Working in Old Age Can’t Be the Only Answer to the Retirement Crisis
Teresa Ghilarducci, a labor economist, begins her new book with a story about an 82-year-old cashier at Walmart who was able to retire — finally — after a customer started a GoFundMe campaign for him that blew up on social media. “Is this what America’s retirement system has come to?” she asks. “Are we heading for a TikTok pension system?”
Ghilarducci argues that working longer is not the solution to America’s retirement crisis, in which millions of people don’t have enough money for a comfortable old age. The most important fix, she says, is to shore up Social Security and complement it with a new automatic-enrollment pension plan for workers who lack access to an employer-sponsored retirement plan. Low- and moderate-income workers would get matching contributions from the government. (People could opt out of contributing, but then they wouldn’t get the match.)
I’ve been arguing that working longer kind of is the solution for the retirement crisis, or at least part of the solution. Now that I’ve read her book I’m more sympathetic to her point of view, even if I’m not all the way over to her side.
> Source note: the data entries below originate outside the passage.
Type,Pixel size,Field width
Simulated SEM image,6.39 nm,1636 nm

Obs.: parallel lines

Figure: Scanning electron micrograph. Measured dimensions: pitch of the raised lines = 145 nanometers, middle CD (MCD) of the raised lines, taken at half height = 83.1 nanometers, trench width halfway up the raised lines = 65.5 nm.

The book is “Work, Retire, Repeat: The Uncertainty of Retirement in the New Economy.” Ghilarducci is a professor of economics and policy analysis at the New School for Social Research in New York. She frequently testifies before Congress on retirement insecurity. The book sums up decades of research in a fiery style. “Yes, Granny deserves a good job if she wants one,” she writes, “but working until you drop is not a civilized plan for a civilized society.”
I’ll start with a chart that shows why I’ve always thought that working longer makes sense as a partial solution to the retirement crisis. It shows the average number of years Americans spend in retirement rising from around 13 in 1970 to nearly 20 in 2010 before declining a bit in the following decade.